Run the tests, capture the data, adjust daily.
Eight steps for turning a test release into a verdict on quality.
Test execution is where the risk register becomes results. These eight steps cover selection, assignment, the per-test inner loop, blocking-issue resolution, and the daily replanning that keeps a cycle on the rails.
A test cycle that is not being re-planned daily is a test cycle that is already out of date.
Key Takeaways
Four things to remember.
Select by risk, not by habit
Every cycle starts with a fresh selection decision. The suites that were right last cycle may not be right this one.
The per-test inner loop is six steps
Set up initial state, provoke a condition, observe, report product bugs, resolve test system bugs, capture the record. Run it with discipline on every test.
Status daily; replan daily
Report, adjust assignments, reconsider plans and priorities every day. Anything less frequent and the cycle drifts.
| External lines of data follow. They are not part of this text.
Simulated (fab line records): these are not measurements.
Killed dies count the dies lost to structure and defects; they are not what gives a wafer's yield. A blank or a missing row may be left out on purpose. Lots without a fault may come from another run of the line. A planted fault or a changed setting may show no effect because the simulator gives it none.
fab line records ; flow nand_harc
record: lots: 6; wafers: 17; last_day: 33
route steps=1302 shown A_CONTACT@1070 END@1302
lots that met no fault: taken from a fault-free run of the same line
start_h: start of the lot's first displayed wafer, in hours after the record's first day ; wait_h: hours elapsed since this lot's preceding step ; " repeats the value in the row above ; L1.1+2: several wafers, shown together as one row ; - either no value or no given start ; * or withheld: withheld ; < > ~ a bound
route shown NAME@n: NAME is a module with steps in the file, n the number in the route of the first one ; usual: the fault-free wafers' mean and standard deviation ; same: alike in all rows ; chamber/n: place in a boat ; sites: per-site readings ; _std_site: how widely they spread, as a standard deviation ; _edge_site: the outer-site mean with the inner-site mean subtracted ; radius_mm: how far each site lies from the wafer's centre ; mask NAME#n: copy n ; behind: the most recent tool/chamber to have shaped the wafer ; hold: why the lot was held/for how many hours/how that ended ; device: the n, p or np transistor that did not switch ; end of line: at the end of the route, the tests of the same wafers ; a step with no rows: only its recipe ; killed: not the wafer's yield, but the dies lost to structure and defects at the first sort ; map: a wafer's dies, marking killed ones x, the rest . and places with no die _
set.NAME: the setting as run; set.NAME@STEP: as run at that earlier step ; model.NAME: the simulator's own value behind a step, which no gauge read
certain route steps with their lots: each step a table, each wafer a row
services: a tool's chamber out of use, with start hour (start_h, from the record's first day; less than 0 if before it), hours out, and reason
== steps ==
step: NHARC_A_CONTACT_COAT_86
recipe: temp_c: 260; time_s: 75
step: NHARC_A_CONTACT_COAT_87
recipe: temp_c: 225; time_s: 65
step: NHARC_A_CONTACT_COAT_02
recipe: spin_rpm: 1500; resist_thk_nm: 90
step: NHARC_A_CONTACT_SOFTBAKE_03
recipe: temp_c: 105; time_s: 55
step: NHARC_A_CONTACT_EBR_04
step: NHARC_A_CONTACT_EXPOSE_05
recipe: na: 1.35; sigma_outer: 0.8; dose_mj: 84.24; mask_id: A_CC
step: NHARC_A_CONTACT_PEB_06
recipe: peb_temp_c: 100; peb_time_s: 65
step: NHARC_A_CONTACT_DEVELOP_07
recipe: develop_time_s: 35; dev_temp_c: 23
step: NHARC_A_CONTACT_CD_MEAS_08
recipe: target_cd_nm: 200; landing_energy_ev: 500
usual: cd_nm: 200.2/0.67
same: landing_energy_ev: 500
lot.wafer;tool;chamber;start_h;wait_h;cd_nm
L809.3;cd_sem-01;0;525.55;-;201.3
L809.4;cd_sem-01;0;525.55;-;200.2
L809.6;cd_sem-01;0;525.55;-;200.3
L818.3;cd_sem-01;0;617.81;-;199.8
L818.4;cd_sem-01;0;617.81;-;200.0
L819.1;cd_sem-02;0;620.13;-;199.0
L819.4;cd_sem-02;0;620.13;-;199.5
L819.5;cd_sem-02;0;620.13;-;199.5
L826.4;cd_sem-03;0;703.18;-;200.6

Drop in reverse-priority order
When the schedule compresses, cut from the bottom of the risk register, not from whatever tests are in front of you. Make the compression visible.
Why this exists
The problem this process fixes.
Test execution is the most visible phase of the testing process, and also the most mismanaged. Teams execute without a selection strategy, skip steps in the per-test loop, fail to surface blockers, and present status once a week instead of once a day.
These eight steps make that failure mode unavailable. Selection, assignment, the six-step per-test inner loop, and daily replanning are all made explicit — so that "we are in execution" means a specific, observable set of activities rather than a generic label.
The checklist
14 steps, in order.
- 1
Based on risk prioritization, project constraints, and any other pertinent considerations, select the test suites (from the test set) that should be run in this test cycle.
- 2
Assign the test cases in each test suite to testers for execution.
- Phase 3
Execute the test cases, report bugs, and capture information about the tests continuously, taking into account previous test results for each subsequent test.
- 3.A
Put the system under test and the test system into appropriate initial states. If this initial state is useful across multiple tests or multiple iterations of this test, save the initial states for subsequent re-use.
- 3.B
Through data inputs and other stimulus, provoke the system under test into a desired test condition.
- 3.C
Observe and evaluate the resulting outputs, behaviors, and states. Research any deviations from expected results.
- 3.D
If appropriate, report problems in the system under test.
- 3.E
If appropriate, report and/or resolve problems in the test system.
- 3.F
Capture and report information about the test just executed.
- 4
Resolve blocking issues as they arise.
- 5
Report status, adjust assignments, and reconsider plans and priorities daily.
- 6
If appropriate, eliminate unrealizable or redundant tests in reverse-priority order (drop lowest priority tests first, highest priority tests last).
- 7
Periodically report test cycle findings and status.
- 8
Check any status documents, initial states, updated testware or other test system elements, or other useful permanent records produced into the project library or configuration management system. Place the item(s) under change control.
One more thing
Most execution problems are actually discipline problems. The selection, the inner loop, the daily replanning, and the drop-in-reverse-priority rule are all cheap to do once and expensive to forget. Make them habits and the cycle pays for itself in the time you stop losing to churn.